There are several points of legitimate criticism that are directed at Tesla and SpaceX CEO Elon Musk. Among the most persistent involves claims about an emerald mine, which critics on social media have related to Musk’s fortune and success being built on the back of “stolen jewels,” “blood diamonds,” or “apartheid,” for that matter.
Considering the prevalence of the story, it was no wonder that the claim emerged on Twitter this weekend. This time around, it came in the form of a Community Note on Twitter, which responded to a user’s post stating that Musk had come to the US with no money and graduated with over $100,000 in debt, and that the CEO worked two jobs while he was at school.
As per the Community Note, which has since disappeared from the post, the post was reportedly “misleading” because Musk “was born into an extremely wealthy family in South Africa.” The Community Note received polarizing reactions on Twitter, with supporters of the CEO stating that it was inaccurate and critics celebrating it.

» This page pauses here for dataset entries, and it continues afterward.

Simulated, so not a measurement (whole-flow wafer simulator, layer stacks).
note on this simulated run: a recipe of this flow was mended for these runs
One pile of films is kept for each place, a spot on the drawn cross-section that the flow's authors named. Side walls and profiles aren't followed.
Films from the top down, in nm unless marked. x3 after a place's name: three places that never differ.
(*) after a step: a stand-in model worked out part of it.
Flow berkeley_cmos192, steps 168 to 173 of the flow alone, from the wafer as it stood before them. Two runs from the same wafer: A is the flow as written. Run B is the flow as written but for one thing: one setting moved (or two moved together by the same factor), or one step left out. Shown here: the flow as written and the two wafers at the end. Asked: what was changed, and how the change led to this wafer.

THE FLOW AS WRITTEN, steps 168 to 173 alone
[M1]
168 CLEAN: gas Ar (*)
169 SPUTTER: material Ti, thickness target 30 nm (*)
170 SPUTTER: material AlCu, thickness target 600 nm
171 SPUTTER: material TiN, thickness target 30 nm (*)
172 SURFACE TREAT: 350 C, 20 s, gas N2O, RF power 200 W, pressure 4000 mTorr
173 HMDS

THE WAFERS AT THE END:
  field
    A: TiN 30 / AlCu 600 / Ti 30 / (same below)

The Musk Emerald Story’s Roots
It should be noted that the Musk family’s relation to an emerald mine was referenced years ago, initially in two reports from Business Insider South Africa from 2018. The reports were based on comments from Errol Musk, Elon Musk’s father, who told the publication, among other things, that Elon and Kimbal at one time sold a pair of emeralds to Tiffany’s in New York City for about $2,000, and that the Musk family was so wealthy that they had difficulty closing their safe.
Now, the idea of Tiffany’s purchasing emeralds from teenagers who walked in the store may be a bit suspect, as such practices are more commonly affiliated with traditional pawnshops, and the idea of a safe not being closed easily because of too much money inside may sound cartoony, but Business Insider South Africa ran with the story anyway. At the end of the article, however, the publication noted that Errol’s story could not be confirmed by Elon because the father and son have a complicated history.
Elon Musk’s Changing Narrative
What is rather interesting here is that Musk has actually referenced an emerald mine in past interviews as well. In a 2014 interview with Forbes, Musk noted that “This is going to sound slightly crazy, but my father also had a share in an Emerald mine in Zambia.” In posts on Twitter in December 2019, however, Musk noted that his father “didn’t own an emerald mine.” Granted, there’s a notable difference between “owning” a mine and “having a share” in one, but the apparent change in Musk’s narrative is notable.
The Crucial Piece
Fortunately, Musk’s recent post on Twitter provided some critical context on why his own interviews and later posts and comments contradict each other. As noted by Musk in his recent post, he actually believed that it was true for some time because his father told him that he owned a share in a mine in Zambia. However, it appears that nobody has really seen the mine, and he and his brother Kimbal are still financially supporting their father, even until today. Musk also shared some thoughts on his complicated relationship with his father.
“Our condition of providing him financial support was that he not engage in bad behavior. Unfortunately, he nonetheless did. There are young children involved, so we continued to provide financial support for their well-being. Regarding the so-called “emerald mine”, there is no objective evidence whatsoever that this mine ever existed. He told me that he owned a share in a mine in Zambia, and I believed him for a while, but nobody has ever seen the mine, nor are there any records of its existence. If this mine was real, he would not require financial support from my brother and me,” Musk wrote.
Whether or not Musk is telling the complete truth in his recent post on Twitter is still up for question. That being said, Musk’s post does explain why his comments and stance on his father’s emerald mine stake have changed over the years. If his post is accurate, then it is true that he believed that his father had a share in an emerald mine in the past, but it is also true that he is very skeptical of the claim today. His recent comments then, one of which is offering 1 million Dogecoins to anyone who can trace the emerald mine related to his father, would make sense.
Maye Musk, Elon Musk’s mother, also provided her own thoughts on the matter. As per Maye, she was made aware of the emerald mine story on Twitter about ten years ago. That being said, she also highlighted that when she and her children moved to Toronto in 1989, they stayed at a one-bedroom apartment and later a rent-controlled unit, hardly the accommodations of an extremely wealthy family from South Africa.
Errol Musk’s Most Recent Comments
To be fair, recent comments from Errol Musk also suggested that the emerald mine that he had a share in was not some grand operation that resulted in generational wealth.
“What Elon is saying is that there was no formal mine. It was a rock formation protruding from the ground in the middle of nowhere. There was no mining company. There are no signed agreements or financial statements. No one owned anything. The deal was done on a handshake with the Italian man at a time when Zambia was a free for all. Not even he knew exactly where the border was. At that time, it was like the Wild West,” Errol Musk told news.com.au.